• Quite literally the opposite of patent trolling. The company invented something. Acquired a patent. Tried to sell a license to google. Google left the negotiating table. And then not long after introduced a product that fulfilled all of the requirements to be protected by the patent licensing they hadn’t paid for.

    I hate patent trolls. These are not patent trolls. These are people the patent system is meant to protect. These are people who developed a product and wanted compensation for all the time and money they spent developing it. And they got it 10 years later, and probably didn’t get as much total as they could have if Google hadn’t fucked them over

    • So they ‘invented’ moving video from a small device to a large device in 2010? That’s a dumb patent and they are trolls. I hate google, but patents like that are stupidly vague and stifle progress.

    • Depends on what exactly was covered in the patent. The article only says

      invented technology in 2010 to “move” videos from a small device like a smartphone to a larger device like a television.

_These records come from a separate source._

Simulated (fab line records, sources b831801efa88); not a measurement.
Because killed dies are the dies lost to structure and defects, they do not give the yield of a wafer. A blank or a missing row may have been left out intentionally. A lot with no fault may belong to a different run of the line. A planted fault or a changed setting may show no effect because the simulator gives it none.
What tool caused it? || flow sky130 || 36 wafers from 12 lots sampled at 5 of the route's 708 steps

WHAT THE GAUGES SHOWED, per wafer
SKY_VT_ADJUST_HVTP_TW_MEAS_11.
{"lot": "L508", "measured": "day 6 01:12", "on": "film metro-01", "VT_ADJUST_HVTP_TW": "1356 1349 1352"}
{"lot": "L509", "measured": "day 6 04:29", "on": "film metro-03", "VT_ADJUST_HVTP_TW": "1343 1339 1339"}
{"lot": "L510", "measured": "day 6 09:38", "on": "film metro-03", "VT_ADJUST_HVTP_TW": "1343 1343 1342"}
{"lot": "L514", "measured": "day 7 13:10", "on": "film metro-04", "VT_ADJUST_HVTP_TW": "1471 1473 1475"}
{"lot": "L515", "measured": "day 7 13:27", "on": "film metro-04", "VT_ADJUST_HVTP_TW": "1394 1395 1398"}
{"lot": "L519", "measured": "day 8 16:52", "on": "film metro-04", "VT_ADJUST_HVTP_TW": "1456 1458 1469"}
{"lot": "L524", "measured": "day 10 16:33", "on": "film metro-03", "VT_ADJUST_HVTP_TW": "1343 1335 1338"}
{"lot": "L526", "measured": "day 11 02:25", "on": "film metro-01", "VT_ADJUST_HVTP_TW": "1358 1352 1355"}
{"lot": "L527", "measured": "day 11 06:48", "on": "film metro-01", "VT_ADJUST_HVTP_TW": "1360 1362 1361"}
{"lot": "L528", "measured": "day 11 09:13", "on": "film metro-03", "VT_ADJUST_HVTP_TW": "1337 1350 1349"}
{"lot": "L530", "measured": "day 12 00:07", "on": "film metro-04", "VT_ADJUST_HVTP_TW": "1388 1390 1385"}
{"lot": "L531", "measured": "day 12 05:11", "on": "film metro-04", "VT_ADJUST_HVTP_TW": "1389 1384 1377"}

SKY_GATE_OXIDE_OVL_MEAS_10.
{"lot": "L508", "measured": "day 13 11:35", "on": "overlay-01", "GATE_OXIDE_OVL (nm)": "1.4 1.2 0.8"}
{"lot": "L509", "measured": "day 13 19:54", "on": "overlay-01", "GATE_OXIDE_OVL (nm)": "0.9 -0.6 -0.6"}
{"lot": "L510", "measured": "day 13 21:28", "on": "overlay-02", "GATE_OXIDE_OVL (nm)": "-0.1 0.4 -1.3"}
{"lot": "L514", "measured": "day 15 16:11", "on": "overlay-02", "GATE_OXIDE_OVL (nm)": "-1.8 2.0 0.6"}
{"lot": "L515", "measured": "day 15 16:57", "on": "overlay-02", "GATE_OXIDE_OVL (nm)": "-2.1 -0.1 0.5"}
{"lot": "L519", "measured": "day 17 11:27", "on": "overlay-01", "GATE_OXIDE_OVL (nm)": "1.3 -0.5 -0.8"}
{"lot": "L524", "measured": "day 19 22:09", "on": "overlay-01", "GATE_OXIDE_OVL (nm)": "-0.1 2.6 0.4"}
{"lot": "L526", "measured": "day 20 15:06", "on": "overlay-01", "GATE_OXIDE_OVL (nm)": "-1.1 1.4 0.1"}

      Which is vague and an obvious bogus patent. Prior art exists in both the digital and analogue space

      • The full patent goes into detail (pdf): https://image-ppubs.uspto.gov/dirsearch-public/print/downloadPdf/8356251

        It details a process of synchronising videos between multiple devices and a content server, as well as a few different variations of the idea - it doesn’t just cover what Chromecast does.

        The telling point here is that Google didn’t even try to argue that they didn’t use this method. Instead, they tried to argue that the patent was invalid. Apparently, they did not manage to invalidate the patent.

        • After looking at the patent it’s clear it’s way too vague, generic and obvious. It should never have been granted. (I Am Not A patent Lawyer). For one the XMBC web interface from 2009ish is prior art.

          Technically the Kodi remote control app would be in violation of the patent, except it doesn’t use any “back end server system”.

          If you replace the words “display” and “video” with “speaker” and “audio” then the Spotify app would be in violation as well, as it allows changing the playback device to any of your logged in devices.

          Come to think of it, if you use Firefox on mobile to access YouTube, then “send tab to other device”, and send it to a desktop computer connected to a big screen, it could be interpreted as violating the patent as it’s using Mozilla’s “back end server” to relay the message

          • XMBC web interface just streams to a different client. Here, we have a client requesting to stream to another client, and synchronised by the server. The key part is the synchronisation between multiple clients.

            The patent also deals with a few other types of concurrent streams for other applications, beyond what Chromecast does.

            Come to think of it, if you use Firefox on mobile to access YouTube, then “send tab to other device”, and send it to a desktop computer connected to a big screen, it could be interpreted as violating the patent as it’s using Mozilla’s “back end server” to relay the message

            That may well also violate the patent. It would likely depend on whether the devices are synchronised, or if the desktop is just getting a link and streaming separately.

            Just because lots of people use it without paying doesn’t make a patent invalid. You only have to look at what happened with the patent for WiFi.